Although the flame retardant mixture of the invention is fairly efficient, 
it is frequently desirable to enhance its effectiveness by including one 
or more synergists, such as the synergists conventionally used with 
halogenated flame retardants. These synergists include, e.g., zinc borate, 
sodium tetraborate, lead arsenate, etc., but are more commonly compounds, 
such as oxides, sulfides, or organic acid salts, of antimony, arsenic, or 
bismuth. The preferred synergist for use in the compositions of the 
invention is antimony trioxide. When a synergist is employed, it is 
usually used in an amount such as to provide a flame retardant/synergist 
weight ratio of about 1-4.5/1, preferably about 2/1. 
The flame retardant mixtures of the invention are particularly advantageous 
in that they provide rubber-modified polystyrene compositions having an 
excellent balance of flame retardancy and other properties, such as impact 
strength, heat distortion temperature, softening temperature, UV 
stability, and thermal stability. A particularly unexpected advantage of 
the mixture is that they provide a higher degree of flame retardancy than 
would be predicted from the levels of flame retardancy obtained with 
comparable amounts of the individual components of the flame retardant 
mixtures.

The following examples are given to illustrate the invention and are not 
intended as a limitation thereof. Unless otherwise specified, quantities 
mentioned are quantities by weight. 
EXAMPLE I -- CONTROL 
Blend 89 parts of a commercial polybutadiene rubber-modified polystyrene 
with 11 parts of the dibrominated monoadduct of hexachlorocyclopentadiene 
and cyclooctadiene-1,5 (hereinafter designated as the monoadduct), 5.5 
parts of antimony trioxide, 0.25 part of dibutyl tin maleate, 0.25 part of 
calcium stearate, 0.25 part of dilauryl thiodipropionate, and 0.12 part of 
a hindered phenol stabilizer. Test the composition for oxygene index. The 
composition has an oxygene index of 24.5. 
EXAMPLE II -- CONTROL 
Repeat Example I except for replacing the 11 parts of the monoadduct with 
11 parts of the diadduct of hexachlorocyclopentadiene and 
cyclooctadiene-1,5 (hereinafter designated as the diadduct). The 
composition has an oxygen index of only 23.5. 
EXAMPLE III 
Prepare five compositions by repeating Example I except for replacing the 
11 parts of the monoadduct with, respectively, (a) a mixture of 10 parts 
of the monoadduct and one part of the diadduct, (b) a mixture of 9.5 parts 
of the monoadduct and 1.5 parts of the diadduct, (c) a mixture of 9 parts 
of the monoadduct and 2 parts of the diadduct, (d) a mixture of 7 parts of 
the monoadduct and 4 parts of the diadduct, and (e) a mixture of 6 parts 
of the monoadduct and 5 parts of the diadduct. Project the expected oxygen 
indices of the compositions from the values obtained in Examples I and II, 
and test for actual oxygen indices. A comparison of the projected and 
actual oxygen indices of the compositions is shown below. 
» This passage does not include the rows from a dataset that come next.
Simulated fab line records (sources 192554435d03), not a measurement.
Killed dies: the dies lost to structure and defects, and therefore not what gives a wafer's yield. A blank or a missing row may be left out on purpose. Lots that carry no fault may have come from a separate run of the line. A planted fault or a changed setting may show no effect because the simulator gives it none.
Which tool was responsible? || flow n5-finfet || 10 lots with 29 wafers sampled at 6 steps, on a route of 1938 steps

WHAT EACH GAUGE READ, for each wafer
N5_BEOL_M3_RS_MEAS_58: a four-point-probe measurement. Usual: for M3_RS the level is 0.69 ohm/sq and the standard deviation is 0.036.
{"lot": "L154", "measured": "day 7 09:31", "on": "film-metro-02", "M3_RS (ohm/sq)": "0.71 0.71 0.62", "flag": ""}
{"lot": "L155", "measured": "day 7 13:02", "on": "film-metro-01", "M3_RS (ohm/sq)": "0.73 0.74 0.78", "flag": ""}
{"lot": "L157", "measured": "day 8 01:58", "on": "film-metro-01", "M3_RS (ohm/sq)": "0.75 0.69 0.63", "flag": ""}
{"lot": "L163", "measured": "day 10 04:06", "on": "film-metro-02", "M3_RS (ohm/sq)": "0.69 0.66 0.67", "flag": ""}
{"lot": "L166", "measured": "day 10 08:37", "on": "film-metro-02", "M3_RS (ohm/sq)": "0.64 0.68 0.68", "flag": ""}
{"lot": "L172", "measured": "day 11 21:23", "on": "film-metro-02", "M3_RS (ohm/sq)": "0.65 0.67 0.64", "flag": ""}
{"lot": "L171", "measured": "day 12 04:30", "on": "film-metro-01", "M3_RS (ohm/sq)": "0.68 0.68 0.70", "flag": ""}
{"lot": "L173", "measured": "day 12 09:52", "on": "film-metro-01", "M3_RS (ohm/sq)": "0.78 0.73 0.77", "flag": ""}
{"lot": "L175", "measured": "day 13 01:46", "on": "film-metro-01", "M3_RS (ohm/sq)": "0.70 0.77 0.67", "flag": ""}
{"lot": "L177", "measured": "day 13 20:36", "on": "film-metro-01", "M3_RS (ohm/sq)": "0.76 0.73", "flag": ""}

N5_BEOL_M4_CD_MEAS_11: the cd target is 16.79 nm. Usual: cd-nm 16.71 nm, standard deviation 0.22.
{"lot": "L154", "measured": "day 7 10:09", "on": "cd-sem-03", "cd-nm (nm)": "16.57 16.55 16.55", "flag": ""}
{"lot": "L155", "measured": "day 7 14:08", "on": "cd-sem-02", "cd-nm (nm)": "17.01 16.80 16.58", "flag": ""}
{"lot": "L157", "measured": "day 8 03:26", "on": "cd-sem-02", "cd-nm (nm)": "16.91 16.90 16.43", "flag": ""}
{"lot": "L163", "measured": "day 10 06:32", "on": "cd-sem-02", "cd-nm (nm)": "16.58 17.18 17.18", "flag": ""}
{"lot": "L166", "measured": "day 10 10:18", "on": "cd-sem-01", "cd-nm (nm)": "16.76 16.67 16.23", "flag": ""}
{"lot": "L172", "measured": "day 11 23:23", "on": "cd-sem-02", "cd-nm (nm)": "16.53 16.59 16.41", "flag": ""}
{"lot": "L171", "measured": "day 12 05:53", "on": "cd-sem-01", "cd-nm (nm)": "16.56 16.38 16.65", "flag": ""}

______________________________________ 
Monoadduct/Diadduct 
Projected O.I. 
Actual O.I. 
______________________________________ 
10/1 24.4 25.2 
9.5/1.5 24.35 25.5 
9/2 24.3 25.2 
7/4 24.15 24.5 
6/5 24.05 24.2 
______________________________________ 
EXAMPLE IV 
Blend 88 parts of the commercial polybutadiene rubber-modified polystyrene 
of Example I with 9.6 parts of the monoadduct, 2.4 parts of the diadduct, 
6 parts of antimony trioxide, 0.25 part of dibutyl tin maleate, 0.25 part 
of calcium stearate, 0.25 part of dilauryl thiodipropionate, and 0.12 part 
of a hindered phenol stabilizer. Test the composition for physical 
properties. The composition has an Izod impact strength of 6 kg. cm./cm., 
a heat distortion temperature of 78.degree. C. at 18.6 kg./sq.cm., and a 
Vicat softening temperature of 94.degree. C. 
EXAMPLE V 
Repeat Example IV except for replacing the flame retardant mixture with a 
mixture of 8.4 parts of the monoadduct and 3.6 parts of the diadduct. The 
composition has an Izod impact strength of 6.5 kg.cm./cm., a heat 
distortion temperature of 80.degree. C. at 18.6 kg./sq.cm., and a Vicat 
softening temperature of 97.degree. C. 
EXAMPLE VI 
Repeat Example IV except for replacing the flame retardant mixture with a 
mixture of 7.2 parts of a monoadduct and 4.8 parts of the diadduct. The 
composition has an Izod impact strength of 6 kg.cm./cm., a heat distortion 
temperature of 82.degree. C. at 18.6 kg./sq.cm., and a Vicat softening 
temperature of 98.degree. C. 
As demonstrated above, compositions of the invention exhibit better flame 
retardancy than would be expected but still have good physical properties. 
Similar results are observed when the examples are repeated except for 
replacing the ingredients with materials taught to be their equivalents in 
the specification. 
It is obvious that many variations may be made in the products and 
processes set forth above without departing from the spirit and scope of 
this invention.